Second Voice – Telephony In Virtual Worlds

I just posted my first contribution to O’Reilly’s Emerging Telephony blog; a short piece on how voice applications might be added to Second Life. I’m thinking about some more articles exploring…

  • how mobility is changing social+cultural patterns and how current products and services don’t really assist.
  • some commentary on mobile product design, framed around Maeda’s Laws of Simplicity and handset innovations such as DigitWireless & NeoKeys.
  • speculative stuff about use of mobiles as distributed sensors…

Any more weird, left-field telephony ideas? Please lemme know 🙂


Comments

3 responses to “Second Voice – Telephony In Virtual Worlds”

  1. I wrote a piece related to social browsing a while back which could be updated to include what you’re looking at, I like the idea that your mobile should help you be more locative

  2. Rick Ringel Avatar
    Rick Ringel

    Your posts on the ETel blog are spot-on, if your goal is to open up discussions. Two of the three you mention above have led to interesting discussions around our virtual office’s virtual water cooler. Keep up the good work.
    In the hopes you can stir up another discussion, what can you tell us about using mobile device locations to support a dynamic command and control structure? For example, if a taxi dispatcher makes a call request to a street address, a back-end application server could easily route the call to the nearest available taxi, based on presence and location info. Are you aware of any interesting work in this area?

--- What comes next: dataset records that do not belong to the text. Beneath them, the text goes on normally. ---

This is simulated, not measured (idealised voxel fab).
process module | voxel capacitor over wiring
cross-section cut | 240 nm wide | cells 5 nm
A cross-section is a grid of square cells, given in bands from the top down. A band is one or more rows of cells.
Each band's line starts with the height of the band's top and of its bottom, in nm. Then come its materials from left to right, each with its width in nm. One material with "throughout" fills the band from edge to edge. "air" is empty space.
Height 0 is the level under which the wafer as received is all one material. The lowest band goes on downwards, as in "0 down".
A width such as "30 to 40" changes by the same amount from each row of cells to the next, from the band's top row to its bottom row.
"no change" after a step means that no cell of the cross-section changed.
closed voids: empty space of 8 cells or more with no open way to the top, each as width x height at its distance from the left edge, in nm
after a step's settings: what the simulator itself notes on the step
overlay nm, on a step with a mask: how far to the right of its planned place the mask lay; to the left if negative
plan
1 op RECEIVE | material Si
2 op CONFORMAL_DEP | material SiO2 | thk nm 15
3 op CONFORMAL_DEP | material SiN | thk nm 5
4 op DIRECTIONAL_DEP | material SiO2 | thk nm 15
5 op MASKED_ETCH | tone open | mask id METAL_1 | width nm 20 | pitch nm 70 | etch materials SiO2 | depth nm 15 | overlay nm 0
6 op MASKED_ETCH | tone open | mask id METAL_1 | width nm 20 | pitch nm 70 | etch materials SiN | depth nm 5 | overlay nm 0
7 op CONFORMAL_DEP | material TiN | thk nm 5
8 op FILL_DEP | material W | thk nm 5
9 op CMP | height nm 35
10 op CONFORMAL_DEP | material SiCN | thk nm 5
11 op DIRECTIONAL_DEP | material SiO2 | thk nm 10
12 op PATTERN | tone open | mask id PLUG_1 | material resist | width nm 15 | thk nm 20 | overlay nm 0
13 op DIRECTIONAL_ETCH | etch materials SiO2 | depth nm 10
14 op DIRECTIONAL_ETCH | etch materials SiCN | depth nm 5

  3. Thanks Rick! I was worried that no one was commenting on my posts and whether they were useful to anyone…!
    I’ve seen some work along the lines of your description. I worked with some students at Milan’s Interaction Design Institute Ivrea (IDII) who conceptualised an on-demand public transportation service that routed buses and pedestrians to mutually beneficial pickup points. The project (‘Link Us’) was a study of presence, location, digital ID, and reputation. They didn’t build a service but developed some really quite viable use cases.